Finding God 8 October 2010
~ by Fr. Jack Bentz, SJ
They say it all began with a cannonball. Saint Ignatius was soldiering along and Wham! a cannonball finally woke him up. Well, it first laid him low and then God was able to get to him. He had a conversion of heart and the rest is the history of the Jesuits. So where is my cannonball? Have you been hit by one?
The size of the hammer God uses to wake us is relative to the hardness of the heart God is trying to break open. Cannonball = very hard heart. Lovely sunset = very, very soft heart. God used a cannonball for Ignatius but used friendship to get to St. Francis Xavier and Peter Faber. Ignatius was their friend during college and that did it. They ended up giving their lives for Christ out of an experience of friendship with someone who had been hit by a cannonball. What is God using to wake you up? One thing seems to be certain– if we keep ignoring sunsets, friendships, good books, and prayer, God will use stronger methods. We will not like it but God does what it takes.
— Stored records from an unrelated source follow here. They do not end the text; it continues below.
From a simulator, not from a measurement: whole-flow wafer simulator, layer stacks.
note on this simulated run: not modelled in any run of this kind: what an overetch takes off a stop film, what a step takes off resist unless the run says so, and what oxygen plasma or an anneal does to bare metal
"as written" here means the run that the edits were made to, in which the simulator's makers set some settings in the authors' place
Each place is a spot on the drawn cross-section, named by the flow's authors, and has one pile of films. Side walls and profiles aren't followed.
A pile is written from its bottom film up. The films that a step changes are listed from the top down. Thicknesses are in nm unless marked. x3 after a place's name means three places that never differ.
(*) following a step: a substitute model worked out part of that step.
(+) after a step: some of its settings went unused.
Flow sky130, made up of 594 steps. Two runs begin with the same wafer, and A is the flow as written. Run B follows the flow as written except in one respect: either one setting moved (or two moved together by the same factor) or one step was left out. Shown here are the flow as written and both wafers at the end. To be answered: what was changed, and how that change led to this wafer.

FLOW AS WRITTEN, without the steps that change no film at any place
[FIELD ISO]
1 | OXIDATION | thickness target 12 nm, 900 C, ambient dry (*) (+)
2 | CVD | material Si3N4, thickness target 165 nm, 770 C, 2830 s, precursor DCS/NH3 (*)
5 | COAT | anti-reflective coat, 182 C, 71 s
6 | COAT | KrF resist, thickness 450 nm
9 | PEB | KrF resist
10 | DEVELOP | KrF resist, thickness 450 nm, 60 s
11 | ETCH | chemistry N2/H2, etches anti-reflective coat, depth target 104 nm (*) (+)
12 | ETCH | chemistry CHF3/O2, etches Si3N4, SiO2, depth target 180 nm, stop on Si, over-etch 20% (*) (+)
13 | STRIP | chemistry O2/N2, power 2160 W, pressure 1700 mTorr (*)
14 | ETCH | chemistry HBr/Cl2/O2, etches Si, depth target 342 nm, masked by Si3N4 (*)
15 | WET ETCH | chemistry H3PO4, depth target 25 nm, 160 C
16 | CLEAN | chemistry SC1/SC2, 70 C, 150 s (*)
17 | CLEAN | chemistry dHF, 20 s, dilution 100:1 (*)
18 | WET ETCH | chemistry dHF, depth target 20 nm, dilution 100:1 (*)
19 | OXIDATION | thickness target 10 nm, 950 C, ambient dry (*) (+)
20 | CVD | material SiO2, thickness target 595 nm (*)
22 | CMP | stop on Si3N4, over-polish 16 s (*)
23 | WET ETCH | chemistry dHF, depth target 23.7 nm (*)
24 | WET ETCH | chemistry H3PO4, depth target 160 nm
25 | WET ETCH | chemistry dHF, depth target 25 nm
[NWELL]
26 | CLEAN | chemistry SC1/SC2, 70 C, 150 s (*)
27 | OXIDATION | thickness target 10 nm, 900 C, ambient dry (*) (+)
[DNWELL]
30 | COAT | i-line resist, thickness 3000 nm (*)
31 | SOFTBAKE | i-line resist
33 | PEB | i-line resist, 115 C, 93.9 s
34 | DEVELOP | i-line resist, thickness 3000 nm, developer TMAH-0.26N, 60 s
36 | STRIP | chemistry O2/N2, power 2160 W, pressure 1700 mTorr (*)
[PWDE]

I doubt Ignatius’ first thought upon being hit by the cannonball was “Ah, yes, this must be dear old God waking me up.” Doubtful. It took a long time for him to see God’s fingerprints on that cannonball. If God can use a cannon God can use disappointment, illness, romantic disasters, death of parents, being fired from a job, and depression to wake us up. Wake us up and force the question of what are we doing with our lives. Obviously, for Ignatius, life as a soldier was over and his life as a companion of Jesus began. What about you? Are you paying attention to God in your life or is there a cannonball headed your direction? How long will it take for you to let God fill you? What will it take?




You, of course, make a good point. I would expect nothing less. Thanks for adding to the conversation.
[Reply]
I’m going to sort of disagree with you. I don’t know that the cannonball that hit Ignatius had God’s fingerprints on it. I think it was only the awakening that had God’s fingerprints on it. So why does it seem that God uses cannonballs, when sunsets do not wake us up? I think that you are asleep to what God says, you will sleep through anything. If you ignore the call to wake up, well, eventually yes, you’re going to get hit by a cannonball. You won’t hear God say “DUCK!” that’s for sure. But when you are listening, then “though a thousand fall at your side, ten thousand at your right hand, near you it shall not come.” That doesn’t mean that being awake will always keep you out of harm’s way. It means you will never ever be hit without some good coming of it. If you are faithful, whatever you go through will bear fruit.
I don’t think this is splitting hairs. The Cross did not have God’s fingerprints on it, after all. The Cross had our fingerprints on it. It is the Resurrection that had God’s fingerprints on it, and that because Jesus was awake to how to be faithful to the Will of God when we nailed him to the Cross. It is not the cannon ball that saves us, then, but God that saves us when we awaken and arise at the sound of God’s voice. That is the message of the Cross: If we listen and remain faithful to what we hear, God can take the worst thing in the world and make it into the best thing in the world. Otherwise, we’re going to take it in the head for nothing, and keep on sleeping.
[Reply]
Kyle Reply:
October 22nd, 2010 at 6:25 pm
I think Fr. Bentz mainly meant that God will speak to us in our most relative realm. If you are a man of war and go to battle, he might have to take you down a few pegs with a cannon ball, but not in the typical flat out “you were just hit with a cannon ball” manner. In the “you now have a lot of time laid up in bed to think about what exactly it is that you have been doing.” Much like the beginning of The Confessions by Saint Augustine when he starts off by explaining that God is all encompassing. God is everywhere, irregardless of wether we like it or not. So, point being, even when we confuse ourselves so far as to go to war and wage against others, God is still there; in us, as a people, and individual. Some people need to be told to move, some people need to be hit, and others, they will wake up later.
And to those who go on sleeping, God has given us great free will.
Also remember that the cross was made of wood. God has given us all potential, and I don’t mean all as in every one of us, because that is true as well. But by all I mean that He has given us potential within its whole. All of it. It’s all about personally acknowledging the ways in which God stirs in us.